# Solutions 12

## Q12.1

Calculate the wavelength associated with a 42 g baseball with speed of 80 m/s.

$\lambda = \frac{h}{p} = \frac{6.6x10^{-34}Js}{(4x10^{-2}kg)(80m/s)} = 2.06x10^{-34} m$

## Q12.2

A typical mass for a horse is 510 kg, and a typical galloping speed is 22 kilometers per hour. Use these values to answer the following questions.
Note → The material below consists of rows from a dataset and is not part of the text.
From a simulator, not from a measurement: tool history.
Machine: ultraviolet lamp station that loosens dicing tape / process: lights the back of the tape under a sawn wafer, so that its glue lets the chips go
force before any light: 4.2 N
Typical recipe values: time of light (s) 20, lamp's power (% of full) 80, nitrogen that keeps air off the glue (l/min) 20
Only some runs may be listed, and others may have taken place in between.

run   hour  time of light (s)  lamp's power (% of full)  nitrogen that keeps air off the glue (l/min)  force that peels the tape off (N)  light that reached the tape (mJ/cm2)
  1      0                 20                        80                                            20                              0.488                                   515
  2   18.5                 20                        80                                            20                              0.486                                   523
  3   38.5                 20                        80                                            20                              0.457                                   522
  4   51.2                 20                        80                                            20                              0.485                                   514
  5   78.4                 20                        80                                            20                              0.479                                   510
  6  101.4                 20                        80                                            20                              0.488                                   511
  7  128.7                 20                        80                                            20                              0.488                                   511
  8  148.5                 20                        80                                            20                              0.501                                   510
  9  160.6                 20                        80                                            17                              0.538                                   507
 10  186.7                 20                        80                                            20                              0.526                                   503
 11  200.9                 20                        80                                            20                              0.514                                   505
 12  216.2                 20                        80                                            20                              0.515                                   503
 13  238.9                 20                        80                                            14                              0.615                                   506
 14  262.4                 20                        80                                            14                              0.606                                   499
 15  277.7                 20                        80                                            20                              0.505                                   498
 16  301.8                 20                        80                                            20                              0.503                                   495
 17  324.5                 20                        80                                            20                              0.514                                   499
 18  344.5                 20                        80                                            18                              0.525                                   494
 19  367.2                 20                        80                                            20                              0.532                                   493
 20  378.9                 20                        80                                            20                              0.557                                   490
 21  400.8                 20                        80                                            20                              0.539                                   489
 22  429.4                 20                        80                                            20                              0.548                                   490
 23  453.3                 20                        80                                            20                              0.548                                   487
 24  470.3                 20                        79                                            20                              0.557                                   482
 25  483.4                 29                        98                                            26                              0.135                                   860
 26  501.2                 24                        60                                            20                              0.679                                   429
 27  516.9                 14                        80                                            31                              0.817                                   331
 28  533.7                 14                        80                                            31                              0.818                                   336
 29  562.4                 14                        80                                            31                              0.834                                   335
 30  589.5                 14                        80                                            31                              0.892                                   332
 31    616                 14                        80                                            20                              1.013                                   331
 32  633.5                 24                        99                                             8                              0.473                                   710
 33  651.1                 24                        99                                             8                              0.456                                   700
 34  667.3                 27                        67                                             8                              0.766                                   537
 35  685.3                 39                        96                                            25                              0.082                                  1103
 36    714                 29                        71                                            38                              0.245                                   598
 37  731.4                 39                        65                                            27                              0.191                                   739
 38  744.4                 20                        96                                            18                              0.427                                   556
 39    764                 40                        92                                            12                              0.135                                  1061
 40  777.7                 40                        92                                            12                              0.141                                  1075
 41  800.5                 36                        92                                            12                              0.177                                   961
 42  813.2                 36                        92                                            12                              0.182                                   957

1. What is the momentum of a galloping horse? What is its wavelength?
2. If a galloping horse's velocity and position are simultaneously measured, and the velocity is measured to within ± 1.0%, what is the uncertainty of its position?
3. Suppose Planck's constant was actually 0.01 J s. How would that change your answers to (a) and (b)? Which values would be unchanged?

Hints:

• de Broglie's postulate deals with the wave-like properties of particles.
• Heisenberg's uncertainty principle deals with uncertainty of simultaneous measurements.

(a)

1. Use the relationship between velocity and momentum to find the momentum.

$$p = m v$$

$$p = 510\ kg \times 22\ \frac{km}{hr} \times \frac{1000\ m}{km} \times \frac{hr}{3600\ s}$$

$$p = 3.1 \times 10^3\ \frac{kg\ m}{s}$$

2. Find the de Broglie wavelength.

$$\lambda = \frac{h}{p}$$

$$\lambda = \frac{6.626 \times 10^{-34}\ J\ s}{3.1 \times 10^3\ \frac{kg\ m}{s}} \times \frac{\frac{kg\ m^2}{s^2}}{J}$$

$$\lambda = 2.1 \times 10^{-37}\ m$$

(b)

1. Find the uncertainty of momentum from the uncertainty of velocity.

$$\Delta p = m \Delta v$$

$$\Delta v = 0.01 \times v$$

$$\Delta p = 510\ kg \times 0.01 \times 22\ \frac{km}{hr} \times \frac{1000\ m}{km} \times \frac{hr}{3600\ s}$$

$$\Delta p = 31 \frac{kg\ m}{s}$$

2. Use Heisenberg's uncertainty principle to find the uncertainty of position.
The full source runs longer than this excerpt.